Workforce Intelligence, From Movement History to Career Pathways

HR analytics usually stops at descriptive reporting: who moved where last year. The next question, who should move next and along which pathway, is the one the business actually pays for. Answering it needs historical movement patterns and skills intelligence, at a scale that mirrors a real enterprise workforce, with iteration loops that do not depend on production extracts every time someone wants to try an idea.

The problem

Workforce planning teams hold three big inputs that rarely line up.

Position histories run to hundreds of thousands of rows per financial year. A “movement” can look like a real career step, an administrative reclassification, a temporary secondment, or a record-keeping artefact, and telling them apart matters because the downstream model treats them as evidence of mobility. Role definitions sit in a separate taxonomy with skill requirements that update on a different cadence than the positions referencing them. And the skills themselves are mapped to roles with directional weights, because moving from one role to another is rarely the same difficulty in reverse.

A platform that fuses all three has to detect transitions accurately, calculate transferability between roles, recommend pathways that combine pattern and gap, and stay testable at enterprise scale even when the real data cannot leave the environment.

The approach

Treat workforce analytics like product engineering, not a notebook. The Workforce Intelligence Engine applies a small set of patterns that make the system survive taxonomy changes and reproduce across environments.

Configuration-driven architecture. No hardcoded thresholds in source modules. Employee ID ranges, management level distributions, geographic splits, and skill category proportions live in YAML files. The same code runs against development, staging, and production scale by switching the configuration profile. Onboarding a new dataset means describing it, not editing the engine.

Movement detection. Track position changes through temporal lookup keys, enrich each position with role profile and inherited skills, then validate the transition rate against ground-truth windows. The engine accepts that some “movements” are noise and tunes the detector against known clean periods rather than chasing a metric in isolation.

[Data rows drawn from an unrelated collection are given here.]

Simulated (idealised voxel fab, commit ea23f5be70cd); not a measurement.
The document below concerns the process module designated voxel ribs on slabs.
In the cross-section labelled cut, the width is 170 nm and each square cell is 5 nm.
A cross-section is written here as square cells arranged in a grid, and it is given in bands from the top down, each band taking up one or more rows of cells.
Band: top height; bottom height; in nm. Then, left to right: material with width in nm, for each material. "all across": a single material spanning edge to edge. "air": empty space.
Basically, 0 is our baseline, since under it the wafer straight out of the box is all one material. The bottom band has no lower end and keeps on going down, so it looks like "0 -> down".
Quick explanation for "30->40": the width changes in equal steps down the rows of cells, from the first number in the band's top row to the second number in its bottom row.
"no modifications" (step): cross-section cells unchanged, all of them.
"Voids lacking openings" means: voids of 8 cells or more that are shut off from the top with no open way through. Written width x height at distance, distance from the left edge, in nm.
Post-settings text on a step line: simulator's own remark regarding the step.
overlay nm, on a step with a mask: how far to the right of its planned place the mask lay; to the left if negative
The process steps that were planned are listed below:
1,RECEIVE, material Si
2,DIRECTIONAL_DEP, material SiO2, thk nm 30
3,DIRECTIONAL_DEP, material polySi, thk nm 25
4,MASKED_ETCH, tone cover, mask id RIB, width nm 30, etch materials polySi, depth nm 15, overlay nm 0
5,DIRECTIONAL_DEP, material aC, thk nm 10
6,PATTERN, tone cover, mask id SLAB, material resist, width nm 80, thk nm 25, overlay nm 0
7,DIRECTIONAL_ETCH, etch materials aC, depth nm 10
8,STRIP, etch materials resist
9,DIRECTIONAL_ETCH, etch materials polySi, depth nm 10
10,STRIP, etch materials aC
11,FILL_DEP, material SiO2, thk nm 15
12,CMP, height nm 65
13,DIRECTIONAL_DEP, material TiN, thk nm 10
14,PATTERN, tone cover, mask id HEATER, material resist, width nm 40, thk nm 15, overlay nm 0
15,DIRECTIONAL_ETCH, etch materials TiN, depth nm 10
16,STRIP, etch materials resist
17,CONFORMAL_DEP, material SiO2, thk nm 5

Skills intelligence. Asymmetric similarity between roles, because moving from analyst to manager is not the same as the reverse. Gap analysis names the skills a person would need to acquire, the ones they already have that the destination role does not require, and the overlap that explains why the transition is plausible at all.

Synthetic data generation. Factory, strategy, builder, and adapter patterns produce datasets that match real workforce distributions without touching real employee records. Enterprise-scale demo runs become reproducible: anyone with the codebase can stand up a fresh dataset, run the engine, and see the same shape of output the production team sees.

Architecture from movement detection through skills analysis to pathways

Modes of operation

comprehensive runs the full pipeline: movement history, skills similarity, pathway recommendations
individual returns pathway recommendations for a single employee ID
scenarios answers strategic questions like restructuring, acquisition fit, or expansion into a new region

Conceptual career pathway from source role through intermediate roles to target

Evidence

~90k colleagues, ~45k positions, ~500k records per financial year on validated runs
100% position enrichment against role profiles
~59% movement rate detected with realistic false-positive control on known-clean windows
Zero processing errors on validated pipeline runs
Pairs naturally with the Skill Similarity Engine: similarity answers role-to-role fit, workforce intelligence answers person-to-pathway fit over time

The framing shift is the point. The work moves leadership conversations from “what happened?” to “what should happen next?”, and the synthetic data layer means the conversation does not stall waiting on production access.